During my years as a dancer and performer I spent more than my fair share of time in auditions. After all, that’s what you do if you want to get a gig. You prepare the best that you can and going into the room to battle your nerves, the views of the audition panel and the looks you’ll get from those auditioning with you. It’s a lot like interviewing but with more movement. In interviews you still have to battle your nerves, the views of the panel and the looks you’ll get from those who just interviewed as they pass you in the hall. Both situations spark memories of sweaty palms, extreme smiling and strategic clothing choices. Why on earth do we put ourselves through this torture? Oh yeah, to get a job.
Another similarity I have found over the years between auditions and interviews is that in both situations you rarely find out why you didn’t get the job. That makes it tough to work on weaknesses before you go out for another opportunity, but you can’t let it keep you from walking through the door and trying it all over again. In the last 5 years I have begun to see interviews as a positive challenge and it all came from an audition experience I had back in my teenage years.

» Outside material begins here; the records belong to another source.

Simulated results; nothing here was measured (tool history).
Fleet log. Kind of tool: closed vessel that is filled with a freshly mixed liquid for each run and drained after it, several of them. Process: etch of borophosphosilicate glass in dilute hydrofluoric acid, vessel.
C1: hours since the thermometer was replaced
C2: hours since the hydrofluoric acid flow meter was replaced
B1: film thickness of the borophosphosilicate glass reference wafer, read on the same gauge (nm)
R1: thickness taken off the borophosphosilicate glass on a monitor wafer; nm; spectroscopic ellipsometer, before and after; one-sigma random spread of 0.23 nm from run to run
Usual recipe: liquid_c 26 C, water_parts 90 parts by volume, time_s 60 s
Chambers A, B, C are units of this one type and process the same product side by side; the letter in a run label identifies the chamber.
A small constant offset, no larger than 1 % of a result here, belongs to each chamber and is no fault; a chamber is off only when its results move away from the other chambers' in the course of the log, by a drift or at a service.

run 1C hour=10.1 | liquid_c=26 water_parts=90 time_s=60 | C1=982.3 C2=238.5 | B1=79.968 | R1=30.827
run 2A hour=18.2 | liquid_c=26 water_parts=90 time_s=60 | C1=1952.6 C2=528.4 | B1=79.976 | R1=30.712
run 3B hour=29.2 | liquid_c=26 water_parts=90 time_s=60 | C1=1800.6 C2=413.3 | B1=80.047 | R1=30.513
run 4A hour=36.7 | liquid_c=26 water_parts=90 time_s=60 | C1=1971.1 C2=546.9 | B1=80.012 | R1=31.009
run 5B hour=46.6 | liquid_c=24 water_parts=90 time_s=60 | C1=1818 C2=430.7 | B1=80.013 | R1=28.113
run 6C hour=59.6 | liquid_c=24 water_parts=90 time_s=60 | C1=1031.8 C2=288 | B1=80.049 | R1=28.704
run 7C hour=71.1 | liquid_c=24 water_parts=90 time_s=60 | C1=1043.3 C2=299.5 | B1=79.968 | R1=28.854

As a teenager I was fixated on attending the Broadway Theater Project summer intensive if it killed me. The first time I auditioned I signed in, gave them my paperwork and received a number that put me all the way at the bottom of the list. I was there all day just waiting, listening to the other auditionees, and panicking about my turn. When my chance finally came I did the best that I could for a kid with desperation oozing out of every pore. To my amazement I didn’t get accepted that first year. I huffed and puffed and sobbed when the letter came announcing that I would spend another summer without BTP in my life.
A year later, and several more auditions under my belt, I went back to audition again. This time I was the first person to arrive at the audition and I actually waited for another attendee to arrive and sign in before me just so I wouldn’t be the very first. Before I even walked in the door I decided that the audition wasn’t going to be the end of my world. I auditioned the year before and my getting in was their loss. Although it was cocky at the time, my plan of attack was to go in there and show them what they missed out on. They laughed at my comedic monologue, smiled at my song and passed my resume along during the dance portion. In my mind I had decided that I wouldn’t have another audition where I left the smell of desperation behind me when I exited the room.
Years later I did the same thing when I interviewed for a job. I already had a job at the time, so in my mind I told myself it would be their loss if they went with a different candidate. I landed the job. Now I know many people who would walk into a room with this thought pattern and come off as a disrespectfully self-indulgent applicant. However for someone like me, who tends to be a bit more reserved and less confident in some situations, this is just the push I need. It is my own mental reminder that I am an amazing candidate that has so much to offer. If you’re oozing desperation at your next interview, feel free to pull this page right out of my book and see how it works for you. This tactic keeps me cool, calm and collected so my game face is on when I need it the most. Give it a try and see how it works for you.